Translated from Gaelic as “the hill,” anCnoc is made at the Knockdhu distillery in the Scottish Highlands. The 12 Year Old is light yet complex, with a fragrance of summer berries and orchard fruit, and hazelnuts and honey in the glass. The 24 Year Old dips into deeper territory, touched with licorice, toffee, and crème caramel, while Rascan is a delicately peated expression balancing honey and smoke.


This Islay distillery is reputed for making some of the most intensely peated whiskies in Scotland, weaving the powerful smokiness in elaborate tapestries of flavor. Ardbeg’s 10 Year Old matches citrus zest and tropical fruit against deeper layers of coffee, licorice, and tar, while Uigeadail—named for the loch from which Ardbeg gets its water—is redolent of cedar, walnuts, and beach bonfires, while its flavor is rich with baking spice, honey, and bacon. An Oa is formed by marrying whiskies aged in an array of barrel styles (Pedro Ximenez, virgin charred oak, ex-bourbon cask, and more), yielding a shimmer of aromatics, with aniseed cookies meeting dark chocolate and spice, and flavors of orange peel, tea leaves, and nutmeg. Corryvreckan comes in at more than 114 proof with a powerful aroma of brown sugar, chocolate, seaweed, and creosote, and its flavor is similarly robust, dense with black pepper, anise, and coffee. And while whisky drinkers often (mistakenly) equate older with better, Ardbeg’s Wee Beastie eats that notion alive—only 5 years old, the whisky has the energy and exuberance of a puppy (but heavily peated and weighing in at more than 94 proof, this is more Great Dane than dachshund), with a peppery, resinous smoke leaping from the glass, and a palate that’s salty and savory, laced with eucalyptus and chocolate.

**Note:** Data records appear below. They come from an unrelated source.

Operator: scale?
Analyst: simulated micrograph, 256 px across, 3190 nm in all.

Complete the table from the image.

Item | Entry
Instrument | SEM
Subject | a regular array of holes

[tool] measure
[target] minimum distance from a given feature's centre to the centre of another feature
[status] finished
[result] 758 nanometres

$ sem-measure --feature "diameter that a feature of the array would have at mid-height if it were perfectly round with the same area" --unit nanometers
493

Balblair is one of the oldest working distilleries in the Highlands. The 12 Year Old offers gentle brushes of graham crackers and toasted coconut on the nose, while in the glass it’s rich with creamy toffee and lightened with a crisp whiff of menthol. The 15 Year Old ventures further in the direction of toasted cereal, nut milk, and almond skin, with winter spice and oat cakes emerging on the palate, and a lingering, velvety finish. The 18 Year Old is roasty and round, with a core character of orchard fruit and honey accented with toasted cake, the whisky’s brightness and depth in perfect balance.

The Balvenie

The Balvenie is one of the more prominent distilleries in Speyside, and its flagship malt makes it easy to see why. The Balvenie DoubleWood 12 first spends 12 years in traditional whisky casks (ex-bourbon barrels and hogsheads), then rests for another 9 months in oloroso sherry casks. The result is a malt that’s fragrant with anise, dried tobacco, cocoa, and coconut, and with gentle flavors of fresh cereal, stone fruit, and buttered toast in the glass.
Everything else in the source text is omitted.